As we begin, the entire world of Skyward Collapse is a small but expandable floating island, represented by an isometric grid of tiles. Both "red" and "blue" factions (either Greeks and/or Norse) have a starting settlement on opposite sides. We're first given a primary building phase to build up the towns for free before resources are a limiting factor. As the deity, we can "drop" items and manipulate empty landscape, but lack the power to directly control living actors. After primary building phase ends, action begins. All the action is played out in turns, where each and any free actors will move of their own accord towards their desired goals. During the early moments of the game inbetween turns, you will be desperately juggling resources and building prerequisites for each faction while looking to expand to new towns. All while a steady stream of warriors will emerge from each town to attack the other side. As mentioned earlier, the primary goal is to keep both sides alive while still causing a suitable amount of chaos (the game ends if you try to be a pacifist).
This is fun on its own, since the Greek and Norse fighting units have different capabilities and balance problems, but that's really only the start of the game. Each playthrough runs at a default 90 turns, with the first 30 encompassing the Age of Man, then Age of Monsters, and finally Age of Gods. Partway through the first age, bandits will begin appearing. Their strongholds can appear anywhere on the map and cause a certain amount of grief no matter where they spawn. If there were no bandits, you could rely solely on barracks/archeries rather than building siege. However, each side will need siege to properly fend off the bandit attacks in a timely fashion. As such, you need to introduce siege to keep a semblance of balance. This necessity will destroy buildings on each side, turning them into ruins that can no longer be rebuilt. Soon, your perfectly planned map turns into chaos, and you need to start reacting to imbalances via town expansions and other methods.
One such method is dropping monsters onto the battlefield to begin fighting for a side. These are generally much more hardy and utilize unique attacks over normal faction units. Dropped creatures are best at holding off a battle point during a temporary imbalance while reinforcements are on their way. However, some have vastly different characteristics than others, so they still require proper knowledge and use. Another method of control is by manipulating the landscape itself, as you have the ability to create or modify land. This can be used to directly control the battle by introducing chokepoints or openings. Certain landscapes can only be crossed by certain units, and you can entirely cut off an army if you so choose (and have enough moves and sufficient score to afford the loss of action). Besides direct battle involvement, landscape creation is also used to create new paths to towns. Each new town has to be far enough away from a friendly town while not too far from an enemy town, in order to continue the culture of conflict. Over time, new land and tiles appear from thin air as part of a continually expanding continent, but players will generally have to use some moves to create their own landscape for new town locations. If one side's need at any time is more subtle or temporary, you can also drop resources onto the board. And finally, once the celestial creatures and gods begin emerging onto sides of the battlefield, you can urge them to action in a sense, by dropping their belongings onto the map. They head over, grab, and activate them, often to extreme effect.

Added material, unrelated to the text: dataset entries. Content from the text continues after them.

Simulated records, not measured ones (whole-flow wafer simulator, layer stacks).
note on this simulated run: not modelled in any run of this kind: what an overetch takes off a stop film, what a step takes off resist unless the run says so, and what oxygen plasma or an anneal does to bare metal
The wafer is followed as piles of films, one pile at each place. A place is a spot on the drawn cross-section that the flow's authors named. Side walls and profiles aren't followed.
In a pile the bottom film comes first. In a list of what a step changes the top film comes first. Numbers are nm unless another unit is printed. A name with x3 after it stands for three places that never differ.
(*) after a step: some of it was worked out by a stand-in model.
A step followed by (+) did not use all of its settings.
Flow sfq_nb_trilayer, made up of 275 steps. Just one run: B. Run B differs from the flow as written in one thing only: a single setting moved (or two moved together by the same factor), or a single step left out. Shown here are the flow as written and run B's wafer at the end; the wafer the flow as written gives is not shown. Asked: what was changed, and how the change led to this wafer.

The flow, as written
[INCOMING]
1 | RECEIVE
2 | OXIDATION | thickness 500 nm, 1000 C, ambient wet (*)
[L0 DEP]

Your first playthrough will be a tutorial, and while helpful, the walkthrough is certainly not perfect. It guides you through pop-up boxes for the first few turns, then leaves you mostly on your own for the rest of a game. I understand that this is the type of game where practice will help the most, but these explanations could be more clear and it could do a better job guiding and directing the player, as some elements can be confusing for a while otherwise. As we well understand (from this site and others), you do have to capture attention quickly and try to leave a strong first impression if you want people to keep playing your game. The main problem here is that the tutorial too quickly, abruptly, and permanently passes off to the gameplay itself, but a full game tends to last around three+ hours. As this is more of an open sim without story involvement, you really have no feedback on what you're supposed to be doing, or if you're doing it right or not. It just continues to play until you either fail or succeed. I personally think it would be better off with a short guided tutorial on a predefined script to show the basics, then a 'first-play' mode with hint pop-ups. In the age when players no longer read instruction manuals (and it appears that Skyward doesn't even have one included), a strong and clear tutorial is a must for complicated games. I'm not saying this tutorial was terrible, but on its own, it does need to be better (and it's a bit humorous and worrysome when a game apologizes for not being absolutely clear).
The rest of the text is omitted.